Thus, the estimate is an estimate of how much of the total variation in \(y\) is a function of variation between level-2 units, relative to within level-1 units. Note the similarities here to ANOVA and how we estimate the proportion of variance explained by the treatment (or \(R^2\)), for instance.

11.3 Some Practical Advice

Consistent with Gelman and Hill (2009) I want to elaborate on several practical pieces of advice (to consider prior to estimating a multilevel model). Let’s discuss these before actually estimating these models.

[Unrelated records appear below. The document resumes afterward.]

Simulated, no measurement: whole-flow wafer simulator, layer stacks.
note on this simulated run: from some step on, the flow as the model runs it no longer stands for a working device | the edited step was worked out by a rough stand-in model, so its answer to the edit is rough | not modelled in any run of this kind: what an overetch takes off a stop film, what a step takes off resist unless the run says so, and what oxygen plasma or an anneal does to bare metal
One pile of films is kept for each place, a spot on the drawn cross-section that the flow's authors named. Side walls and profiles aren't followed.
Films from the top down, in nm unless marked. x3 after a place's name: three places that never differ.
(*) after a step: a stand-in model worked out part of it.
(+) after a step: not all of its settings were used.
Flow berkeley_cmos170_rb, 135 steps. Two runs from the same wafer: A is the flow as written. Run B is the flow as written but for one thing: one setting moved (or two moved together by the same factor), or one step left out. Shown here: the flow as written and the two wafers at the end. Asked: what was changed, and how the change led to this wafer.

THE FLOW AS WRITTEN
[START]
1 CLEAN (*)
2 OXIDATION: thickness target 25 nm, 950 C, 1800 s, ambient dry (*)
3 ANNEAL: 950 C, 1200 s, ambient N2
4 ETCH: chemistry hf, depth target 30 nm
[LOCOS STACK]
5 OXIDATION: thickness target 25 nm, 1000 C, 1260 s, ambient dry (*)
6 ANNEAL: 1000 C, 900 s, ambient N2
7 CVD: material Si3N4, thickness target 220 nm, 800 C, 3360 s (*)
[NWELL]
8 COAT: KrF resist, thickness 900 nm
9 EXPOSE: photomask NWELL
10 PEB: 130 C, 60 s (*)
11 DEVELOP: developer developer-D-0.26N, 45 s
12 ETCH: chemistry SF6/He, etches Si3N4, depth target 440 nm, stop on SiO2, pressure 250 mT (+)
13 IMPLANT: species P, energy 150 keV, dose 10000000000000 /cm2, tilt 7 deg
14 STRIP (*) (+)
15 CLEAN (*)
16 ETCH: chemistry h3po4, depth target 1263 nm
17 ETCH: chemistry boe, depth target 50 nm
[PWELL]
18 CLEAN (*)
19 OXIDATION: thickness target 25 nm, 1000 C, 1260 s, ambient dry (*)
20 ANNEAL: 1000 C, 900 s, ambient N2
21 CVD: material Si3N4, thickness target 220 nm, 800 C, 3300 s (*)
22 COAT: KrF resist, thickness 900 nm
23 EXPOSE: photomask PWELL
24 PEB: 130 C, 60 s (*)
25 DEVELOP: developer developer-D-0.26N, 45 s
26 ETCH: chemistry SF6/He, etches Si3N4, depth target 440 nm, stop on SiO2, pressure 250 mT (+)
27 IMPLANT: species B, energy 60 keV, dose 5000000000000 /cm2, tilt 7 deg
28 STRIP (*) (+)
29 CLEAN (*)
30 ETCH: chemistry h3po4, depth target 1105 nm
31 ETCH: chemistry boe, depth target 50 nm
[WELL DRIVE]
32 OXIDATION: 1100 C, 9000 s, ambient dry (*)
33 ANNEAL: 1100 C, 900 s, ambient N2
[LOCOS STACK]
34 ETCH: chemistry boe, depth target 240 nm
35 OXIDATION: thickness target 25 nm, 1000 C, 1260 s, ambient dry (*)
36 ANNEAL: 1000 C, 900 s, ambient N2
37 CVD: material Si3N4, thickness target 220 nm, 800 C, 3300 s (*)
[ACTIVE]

\(\bullet\) The ICC should decrease as you include level-2 predictors. Intuitively, this should make some sense. As we include covariates that account for an increasing proportion of the between group variance, then we should observe a decrease in the ICC if level-2 predictors are included.

\(\bullet\) Interpretation of the level-2 expected values (i.e., the group means) is based on a compromise between the pooled and no pooling models. It is not the same value one will observe in a fixed effects model. Why?

\(\bullet\) It’s okay to plot uncertainty in the expected group means, but do not misstate notions of “statistical significance.” It is wrong to to ignore grouping variables that are not different from zero. Gelman and Hill provide a nice description on p. 270 of why this reasoning is incorrect. But, just from a pure null hypothesis testing perspective, it makes little sense. A failure to reject a null is not an endorsement of the null. Even if a vast majority of the group means are not different from zero, this does not provide any evidence to switch to a complete pooing model, for instance.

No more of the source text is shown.